The 2011-12 college football season has been full of so many twists and turns that it hasn’t lent itself to a straightforward Heisman race.
With gigantic upsets almost every week, a player’s Heisman stock can rise or fall with great rapidity. So much of a voter’s decision has to do with overall team performance that even with only a handful of games left, the race is still too close to call. There are just too many questions yet to be answered.
Andrew Luck seemed to have the trophy well in hand, but a devastating loss at home to Oregon changed all that.
Brandon Weeden arguably took his pole position, but what if the Cowboys lose to rival Oklahoma?
Is David Wilson secretly the best back in college football?
And by the way, why aren’t we talking about Case Keenum as a serious contender?
These are pressing questions that need answering. What follows is not only an attempt to do so, but also to show why this year's Heisman race is still anyone's to win.

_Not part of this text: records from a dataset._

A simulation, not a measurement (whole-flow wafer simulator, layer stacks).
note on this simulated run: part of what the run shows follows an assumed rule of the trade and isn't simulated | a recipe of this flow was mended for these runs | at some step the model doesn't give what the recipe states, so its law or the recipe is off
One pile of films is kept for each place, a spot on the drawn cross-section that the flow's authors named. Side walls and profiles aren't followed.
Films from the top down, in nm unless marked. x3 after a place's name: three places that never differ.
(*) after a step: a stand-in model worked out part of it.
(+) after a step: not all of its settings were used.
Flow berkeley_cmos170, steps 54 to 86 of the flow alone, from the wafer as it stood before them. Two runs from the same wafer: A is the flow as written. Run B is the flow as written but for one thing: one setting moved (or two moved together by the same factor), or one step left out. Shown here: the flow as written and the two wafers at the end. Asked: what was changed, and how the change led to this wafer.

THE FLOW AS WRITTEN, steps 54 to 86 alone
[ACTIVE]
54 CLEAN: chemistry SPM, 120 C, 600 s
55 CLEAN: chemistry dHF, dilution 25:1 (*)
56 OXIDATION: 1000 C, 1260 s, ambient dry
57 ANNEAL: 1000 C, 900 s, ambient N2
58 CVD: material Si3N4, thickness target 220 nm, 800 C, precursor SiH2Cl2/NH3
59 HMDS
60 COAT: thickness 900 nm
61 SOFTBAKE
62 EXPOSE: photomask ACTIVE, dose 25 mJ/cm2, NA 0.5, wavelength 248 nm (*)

Stanford QB Andrew Luck had a miserable game against Oregon, suffering not only a 53-30 loss, but also a probable elimination from BCS title game consideration.
While he did throw three touchdowns to keep the game close for a while, his three turnovers ultimately did the Cardinal in. Despite completing 27-of-41 for 256 passing yards, Luck was largely contained by a fast, physical Duck defense that sacked him three times.
Despite the stunner against Oregon, Luck still is projected to be the top pick in next year's NFL draft as the best QB prospect in the nation. Luck still leads the Pac-12 in efficiency and has a strong argument for the conference's player of the year.
Still, with a bad game now tarnishing his credentials, Luck’s Heisman campaign took a hit. If the Cardinal now fail to make it to a BCS bowl game, his national exposure will continue to slide, costing him valuable east coast votes.
Luck was the front-runner, but now that he’s proven mortal, the race is now without a clear leader. Some put Oklahoma State’s Brandon Weeden ahead of him, but is that fair?
To say that Brandon Weeden has overtaken Andrew Luck in Heisman voting would be premature, as ESPN’s Expert’s Poll lists the Oklahoma State QB third behind Luck and Alabama’s Trent Richardson.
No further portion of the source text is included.